# want to reset mysql



## rtsiresy (Mar 20, 2019)

hey ,
I ve installed mysql57-server in a newly installed FreeBSD sys ... and then the *first time* I tried to create a database [using `mysqladmin -u root create database dbname`;] it says `error cannot create database dbname; database exists` ...
I m lost here .... what does it means?? 
is this related to */var/db/mysql* or the fact I haven't install mysql57-client??

little note too, it didn' t request the first time password in mysql.secret and the file doesn't exist too ...
please give me a suggestion...


----------



## rtsiresy (Mar 21, 2019)

anyone there??


----------



## D-FENS (Mar 21, 2019)

What documentation are you following?
I have not done it on FreeBSD, but on other platforms you need to run a setup script after the installation, called mysql_secure_installation or something of the sort. This sets your DB server up for using.

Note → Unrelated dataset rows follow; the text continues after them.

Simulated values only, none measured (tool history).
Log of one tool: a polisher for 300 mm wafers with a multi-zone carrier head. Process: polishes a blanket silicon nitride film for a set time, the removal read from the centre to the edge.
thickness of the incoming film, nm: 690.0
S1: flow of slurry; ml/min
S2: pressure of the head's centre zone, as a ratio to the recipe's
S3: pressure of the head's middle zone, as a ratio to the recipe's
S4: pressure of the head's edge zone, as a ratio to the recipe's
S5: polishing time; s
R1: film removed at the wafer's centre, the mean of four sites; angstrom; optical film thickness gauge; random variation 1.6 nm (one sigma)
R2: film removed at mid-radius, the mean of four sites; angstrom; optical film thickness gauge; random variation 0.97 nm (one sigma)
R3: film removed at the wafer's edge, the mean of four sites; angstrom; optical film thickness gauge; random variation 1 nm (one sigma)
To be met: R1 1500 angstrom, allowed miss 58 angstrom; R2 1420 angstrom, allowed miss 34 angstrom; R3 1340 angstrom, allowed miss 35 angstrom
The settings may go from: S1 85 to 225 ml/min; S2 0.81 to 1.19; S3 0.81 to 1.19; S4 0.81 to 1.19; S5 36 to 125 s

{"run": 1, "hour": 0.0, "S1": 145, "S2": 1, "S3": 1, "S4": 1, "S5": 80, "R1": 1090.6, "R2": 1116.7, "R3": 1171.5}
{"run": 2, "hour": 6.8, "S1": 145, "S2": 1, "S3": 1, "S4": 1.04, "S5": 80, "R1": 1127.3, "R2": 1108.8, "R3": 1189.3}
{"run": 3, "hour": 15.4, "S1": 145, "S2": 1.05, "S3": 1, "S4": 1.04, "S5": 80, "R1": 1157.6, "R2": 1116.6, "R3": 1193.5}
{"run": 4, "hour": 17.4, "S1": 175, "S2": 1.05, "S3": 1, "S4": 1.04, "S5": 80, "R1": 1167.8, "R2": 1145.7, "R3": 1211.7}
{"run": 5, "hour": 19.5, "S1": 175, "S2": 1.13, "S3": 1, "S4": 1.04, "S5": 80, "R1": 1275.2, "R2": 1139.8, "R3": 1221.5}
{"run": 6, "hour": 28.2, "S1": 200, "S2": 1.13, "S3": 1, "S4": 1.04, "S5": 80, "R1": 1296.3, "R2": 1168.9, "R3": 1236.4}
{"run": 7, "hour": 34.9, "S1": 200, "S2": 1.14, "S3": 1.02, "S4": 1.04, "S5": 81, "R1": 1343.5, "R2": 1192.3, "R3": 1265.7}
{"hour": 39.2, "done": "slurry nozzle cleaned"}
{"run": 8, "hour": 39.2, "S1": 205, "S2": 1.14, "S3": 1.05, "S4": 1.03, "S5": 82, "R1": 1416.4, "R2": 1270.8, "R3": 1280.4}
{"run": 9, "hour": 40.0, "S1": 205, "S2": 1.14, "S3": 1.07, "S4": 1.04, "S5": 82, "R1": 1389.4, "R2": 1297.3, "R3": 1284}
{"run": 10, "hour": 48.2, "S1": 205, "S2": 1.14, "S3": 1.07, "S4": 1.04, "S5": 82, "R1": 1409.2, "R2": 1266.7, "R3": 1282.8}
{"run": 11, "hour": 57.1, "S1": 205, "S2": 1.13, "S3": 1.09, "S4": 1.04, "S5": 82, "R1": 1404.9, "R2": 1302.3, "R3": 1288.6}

Take a look at this page: https://www.howtoforge.com/tutorial/how-to-install-mysql-server-with-phpmyadmin-on-freebsd-11/


----------



## D-FENS (Mar 21, 2019)

Also, your error message states "database exists". Maybe you should try to create DBs with other names, or simply try to connect to "dbname" using the mysql client.


----------



## balanga (Mar 21, 2019)

roccobaroccoSC said:


> Take a look at this page: https://www.howtoforge.com/tutorial/how-to-install-mysql-server-with-phpmyadmin-on-freebsd-11/



I tried installing databases/phpmyadmin recently having used it in the past, but got countless error msgs relating to various php modules and gave up eventually, and used databases/adminer  instead.


----------



## D-FENS (Mar 21, 2019)

I have not had any issues with PMA so far. However, the topic is about MySQL and not PMA.


----------